Don Fry Commentary on WYPR
If there is one key economic resource that’s fundamental to the business climate, it’s transportation.
A good transportation infrastructure relates directly to a growing economy and job creation.
That’s why, despite the fact that no one likes tax increases, we must understand the perspective of lawmakers who are proposing to increase Maryland’s gasoline tax, one of the largest sources of funding for our state’s transportation infrastructure.
For example, Senate President Mike Miller’s proposal for a 12-cent per gallon gas tax increase may make drivers wince at first glance. But Miller’s proposal, which would raise an additional $400 million per year, effectively frames Maryland’s transportation dilemma.
Experts say that between $400 and $600 million in new revenue per year is needed to adequately fund highways, transit, port and aviation facilities, and other key elements of Maryland’s future transportation infrastructure. The reason? Maryland’s transportation costs are increasing 4.5 percent per year, while transportation revenue is increasing only 2.6 percent annually.
A 12-cent increase would close most of that gap and would put the state’s gas tax at 35.5 cents per gallon — about 15 percent of the current price of regular gas. That’s a smaller percent than after Maryland’s last gas tax increase in 1992, when the tax equated to 21 percent of the price.
In Baltimore, as many as 210,000 more people will live in our region in 10 years. We’ll all want to get around without the kind of mobility nightmares suffered in other metropolitan areas — and that we, in the Baltimore region, have mostly avoided until now.

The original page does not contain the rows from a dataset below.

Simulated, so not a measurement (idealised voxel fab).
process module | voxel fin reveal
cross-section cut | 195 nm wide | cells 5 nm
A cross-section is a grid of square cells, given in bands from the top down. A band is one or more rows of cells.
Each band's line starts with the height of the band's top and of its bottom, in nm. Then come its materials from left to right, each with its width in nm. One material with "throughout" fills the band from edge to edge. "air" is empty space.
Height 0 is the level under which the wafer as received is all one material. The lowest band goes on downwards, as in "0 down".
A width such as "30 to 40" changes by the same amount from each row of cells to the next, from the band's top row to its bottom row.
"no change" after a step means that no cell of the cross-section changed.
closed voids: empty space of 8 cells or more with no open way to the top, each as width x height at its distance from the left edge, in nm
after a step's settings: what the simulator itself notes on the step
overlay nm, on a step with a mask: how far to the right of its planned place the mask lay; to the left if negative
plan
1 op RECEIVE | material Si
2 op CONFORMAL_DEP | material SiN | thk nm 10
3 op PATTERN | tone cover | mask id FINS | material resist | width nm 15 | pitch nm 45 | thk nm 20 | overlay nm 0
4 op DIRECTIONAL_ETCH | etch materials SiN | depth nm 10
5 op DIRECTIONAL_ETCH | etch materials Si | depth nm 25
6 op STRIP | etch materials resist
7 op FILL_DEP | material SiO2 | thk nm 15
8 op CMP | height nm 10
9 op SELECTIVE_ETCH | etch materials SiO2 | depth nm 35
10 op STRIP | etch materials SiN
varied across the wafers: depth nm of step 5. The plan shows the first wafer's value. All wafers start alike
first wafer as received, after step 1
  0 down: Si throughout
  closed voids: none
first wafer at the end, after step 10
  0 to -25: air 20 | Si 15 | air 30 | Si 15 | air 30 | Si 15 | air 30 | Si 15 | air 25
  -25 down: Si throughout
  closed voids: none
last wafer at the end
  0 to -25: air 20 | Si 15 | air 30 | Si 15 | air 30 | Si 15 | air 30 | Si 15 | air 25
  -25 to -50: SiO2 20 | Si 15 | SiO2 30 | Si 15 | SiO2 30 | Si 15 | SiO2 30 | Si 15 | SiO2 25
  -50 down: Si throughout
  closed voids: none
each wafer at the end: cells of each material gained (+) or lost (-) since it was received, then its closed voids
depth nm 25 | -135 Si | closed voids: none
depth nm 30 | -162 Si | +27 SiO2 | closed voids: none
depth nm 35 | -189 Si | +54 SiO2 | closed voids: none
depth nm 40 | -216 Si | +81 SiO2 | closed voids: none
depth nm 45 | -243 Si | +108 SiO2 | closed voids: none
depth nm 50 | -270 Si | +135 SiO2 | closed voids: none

Whether through gas tax increases or some other option, Maryland is going to have to find a way — if not this year, then soon – to raise between $400 and $600 million per year to pay for more than 90 transportation projects now in the planning stages, but not yet funded.
Transportation funding represents Maryland’s most significant economic development challenge over the next decade. It’s important that we act sooner, rather than later.
For the Regional Business Report, this is Don Fry, President & CEO of the Greater Baltimore Committee, for 88.1 WYPR, your NPR news station.